‘Honest to God, it breaks my heart to see what happened to all the children. How we worked and planned for you, and you end up no better than us.’ (Act Two)
Kate is another complicated character. It seems cut and dry: Kate is a woman who loves her family. So much so that when her son Larry goes missing during the war, she continues to believe he lives with a steely determination.
Just as Joe is willing to do no matter what to make money for the family, Kate is willing to do no matter what to keep Larry alive. And for Kate if it means going along with Joe’s denial of his crime, that’s what she is willing to do. In this regard, Joe and Kate are quite similar. They both feel intense individual responsibilities to their family and ignore the world at large to achieve that individual responsibility. Kate’s maternal love comes at the determent of acknowledging the reality of the situation.

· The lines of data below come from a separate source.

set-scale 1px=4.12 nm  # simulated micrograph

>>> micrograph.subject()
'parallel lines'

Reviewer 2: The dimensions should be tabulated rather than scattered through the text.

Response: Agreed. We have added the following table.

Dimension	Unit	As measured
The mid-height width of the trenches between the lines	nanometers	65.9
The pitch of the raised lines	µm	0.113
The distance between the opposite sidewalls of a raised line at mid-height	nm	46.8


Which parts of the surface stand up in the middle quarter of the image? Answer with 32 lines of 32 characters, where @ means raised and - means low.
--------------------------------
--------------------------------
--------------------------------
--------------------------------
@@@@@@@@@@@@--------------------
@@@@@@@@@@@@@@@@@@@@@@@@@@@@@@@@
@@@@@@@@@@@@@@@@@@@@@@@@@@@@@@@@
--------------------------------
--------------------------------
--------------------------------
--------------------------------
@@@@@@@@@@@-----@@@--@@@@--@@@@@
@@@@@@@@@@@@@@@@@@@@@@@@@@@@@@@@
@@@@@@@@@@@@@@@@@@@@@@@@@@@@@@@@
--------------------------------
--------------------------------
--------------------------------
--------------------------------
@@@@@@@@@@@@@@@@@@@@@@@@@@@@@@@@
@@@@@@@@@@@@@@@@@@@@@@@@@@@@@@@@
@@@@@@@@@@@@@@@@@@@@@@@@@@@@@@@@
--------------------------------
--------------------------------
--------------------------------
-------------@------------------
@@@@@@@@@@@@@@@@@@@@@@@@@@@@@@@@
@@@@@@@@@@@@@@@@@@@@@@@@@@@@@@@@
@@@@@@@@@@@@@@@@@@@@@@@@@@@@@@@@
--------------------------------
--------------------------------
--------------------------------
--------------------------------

And just as Joe seems like the head of the family on the surface, it’s Kate who rules everything. She is in such control that everyone around her maintains the fallacy of Larry’s survival. At the beginning of the play Joe is unwilling to publicly back Chris’ decision to reveal his relationship with Ann. Kate constantly needles Joe that he needs to support her because she supports him. Throughout the play she tries to bully Ann into admitting that she’s still in love with Larry and waiting for him. And when George arrives with talk of confronting Joe, she uses her ‘maternal love’ to weaken George:
‘We all love you. Joe was just talking about the day you were born and the water got shut off. People were carrying basins from a block away – a stranger would have thought the whole neighbourhood was on fire! Why didn’t you give him some juice?’ (Act Two)
Suddenly Kate is no longer a cut and dry character.
Activities and Exercises
- Kate is first described in the stage directions as ‘a woman of uncontrolled inspirations, and an overwhelming capacity for love.’ Give this description to students before reading the play. Have the students stand and create a physical presence for him. How do these descriptive words become three-dimensional?
- Alternatively, draw a picture or choose pictures of someone who fits this description. Then once students have read the play, have them draw a picture of Kate. Compare and contrast the two pictures.
- Stage the dream that Kate has about Larry. Why does Kate share this dream?
- What was Kate like before the war? Has she completely changed? Why or why not? Improv a scene with Kate and her family that shows her pre-war personality.
- Create an improv where Kate interacts with her two sons before the war. What was her relationship like with Larry? Was it typical? How did she interact with Chris?
- Stage the moment before the play begins with the storm and Kate entering the yard in the middle of the night.
Questions To Answer
- Does Kate live up to his description in his initial stage directions?
- Is Kate insane, or completely sane?
- Why does Kate consider herself and Joe stupid?
- Does Kate love Joe? Why or why not?
- What does money mean to Kate?
- How does her overwhelming capacity for love hurt those closest to her?
- In Act Three Kate says she has no strength. Is this the truth or a tactic? Are there any other places in the play where she demonstrates a lack of strength?
- How does Kate view the world?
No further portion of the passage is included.